There has been a long absence by me from Amateur Radio and electronics except for digital computers and CNC (Computer Numeric Control) systems. A little activity in the form of Radio Frequency transmission and receiving, but nothing in the form of RF experimentation operations.
I have fired up the TenTec HF transceiver from time to time and that is a communicating activity only. Not the building of things electronic.
I have told myself that the decade starting 2020 is a good time to get back to real amateur radio. Especially making things with rf frequency, electronic and digital electronic circuits.
For me, amateur radio has largely been about the building of the radio station and getting it all to work, more than operating for contest points or just rag-chewing (general conversation).
At this point I don’t know exactly where I will be heading. First steps are to become re-acquainted to where the SOTA (state-of-the-art) has moved in the last decade or so.
I have ordered a new ARRL handbook and re-subscribed to QEX which is a bi-monthly experimenter publication produced by the ARRL.
An area of amateur radio I have always been interested in exploring is the microwave bands. I have a 28 MHz to 144 MHz converter to assemble. I just looked at the kit and realized there are SMT (Surface Mount Technology) components to mount. Tiny micro components that require micro-soldering in place.
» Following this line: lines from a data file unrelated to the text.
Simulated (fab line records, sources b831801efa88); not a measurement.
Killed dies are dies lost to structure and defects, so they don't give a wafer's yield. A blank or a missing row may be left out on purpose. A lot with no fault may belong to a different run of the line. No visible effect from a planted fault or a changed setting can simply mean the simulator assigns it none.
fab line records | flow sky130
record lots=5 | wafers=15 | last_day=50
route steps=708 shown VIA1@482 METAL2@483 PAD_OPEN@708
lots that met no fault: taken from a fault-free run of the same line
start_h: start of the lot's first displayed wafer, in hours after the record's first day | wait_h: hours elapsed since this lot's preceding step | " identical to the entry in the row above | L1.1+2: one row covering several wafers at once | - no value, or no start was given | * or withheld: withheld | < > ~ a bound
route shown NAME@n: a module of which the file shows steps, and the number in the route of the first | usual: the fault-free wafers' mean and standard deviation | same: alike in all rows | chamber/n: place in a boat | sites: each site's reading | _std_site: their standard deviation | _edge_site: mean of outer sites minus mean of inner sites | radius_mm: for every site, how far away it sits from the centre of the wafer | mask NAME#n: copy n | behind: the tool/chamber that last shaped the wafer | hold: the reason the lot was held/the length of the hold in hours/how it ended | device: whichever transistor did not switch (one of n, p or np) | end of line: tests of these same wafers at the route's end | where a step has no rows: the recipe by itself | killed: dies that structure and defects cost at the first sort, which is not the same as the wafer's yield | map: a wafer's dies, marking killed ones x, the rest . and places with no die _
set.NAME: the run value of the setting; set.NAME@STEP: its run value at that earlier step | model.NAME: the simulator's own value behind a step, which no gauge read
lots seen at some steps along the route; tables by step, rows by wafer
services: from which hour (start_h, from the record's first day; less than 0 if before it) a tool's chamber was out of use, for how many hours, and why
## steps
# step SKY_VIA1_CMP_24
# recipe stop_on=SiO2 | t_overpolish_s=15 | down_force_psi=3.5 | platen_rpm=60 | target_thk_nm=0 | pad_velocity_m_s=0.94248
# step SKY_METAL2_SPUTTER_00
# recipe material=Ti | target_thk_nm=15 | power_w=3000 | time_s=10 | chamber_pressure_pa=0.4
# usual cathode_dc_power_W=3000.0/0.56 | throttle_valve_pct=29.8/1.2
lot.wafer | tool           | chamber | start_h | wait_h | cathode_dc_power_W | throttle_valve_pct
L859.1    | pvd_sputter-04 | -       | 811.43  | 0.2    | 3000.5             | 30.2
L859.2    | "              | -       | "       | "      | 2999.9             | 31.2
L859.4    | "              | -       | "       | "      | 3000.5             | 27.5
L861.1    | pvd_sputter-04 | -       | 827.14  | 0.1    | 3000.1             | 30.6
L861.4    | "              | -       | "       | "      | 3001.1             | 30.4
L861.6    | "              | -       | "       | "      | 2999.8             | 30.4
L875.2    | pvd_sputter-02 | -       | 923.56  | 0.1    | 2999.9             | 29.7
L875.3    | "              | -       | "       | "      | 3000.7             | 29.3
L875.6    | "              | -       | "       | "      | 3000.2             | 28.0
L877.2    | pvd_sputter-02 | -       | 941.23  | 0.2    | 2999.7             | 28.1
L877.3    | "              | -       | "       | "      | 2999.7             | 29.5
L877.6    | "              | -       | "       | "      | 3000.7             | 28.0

I must have thought (at one time) “I can do that!” but it looks intimidating to me just now. This will definitely require a little self-assurance about the assembly process. It IS the way circuits are assembled these days. Not like the good-old “Heathkit” days with big components that inserted into PCB holes and terminal strips to be fastened with blobs of solder. I was a bit more fastidious than that (no blobs), but it makes a good comparison for the new SMT solder techniques required.
OK,ok… with the correct tools I am going to be able to manage this challenge. (I’ll keep telling myself that!) I am doing fine jewelry work and magnifying glasses are part of the necessary tool kit. I also have a USB digital microscope for examining tiny solder connections.
Maybe I stay with the larger components and the “old-school” techniques. I’ll see where this road takes me.
I feel most likely I’ll be making some space here in the office /ham shack area for electronic assembly and circuit creation. Heavy fabrication (like cases) will of course be out in the workshop with the heavy tools. I think my jewelry style bench here inside will be good for electronic circuit work. I can make some space in a bookshelf behind the desk for test instruments or other shelves here that are presently populated with a lot of 3D printed “Junque”
I also have a collection of very obsolete books and old software manuals that really need to be purged. They provide an important looking library collection but are totally useless with current equipment and state of the art technology. It will do me good to get away from Windows 95 and acoustic modem manuals. I have no desire to re-visit such dated materials. I have newer and better roads to travel with the time I have remaining…
One thing for sure. There is no “right” or “wrong” way to enjoy amateur radio. The “radio” part means we can reach out to others or control things remotely with the legal permission to do so. Permission to transmit at a very wide range of reserved or shared radio frequencies.
When I was very active flying radio control model aircraft, all my equipment operated on the 6 meter ham band. It was like having a private flying frequency all to myself. One other modeler got a tech license just so he could use 6 meters. We of course located our equipment on different 6 meter frequencies.
Options galore for how to enjoy amateur radio. I am going to dig back into this once very favorite activity. I have been licensed for over 50 years. Just again renewed my “ticket” with the FCC, so I am still good to go. Now I just need to start going again.
Looking forward to the new publications I ordered like a kid with a quarter (maybe it’s $2.00 these days) to spend at the candy store. So many things to try… or taste!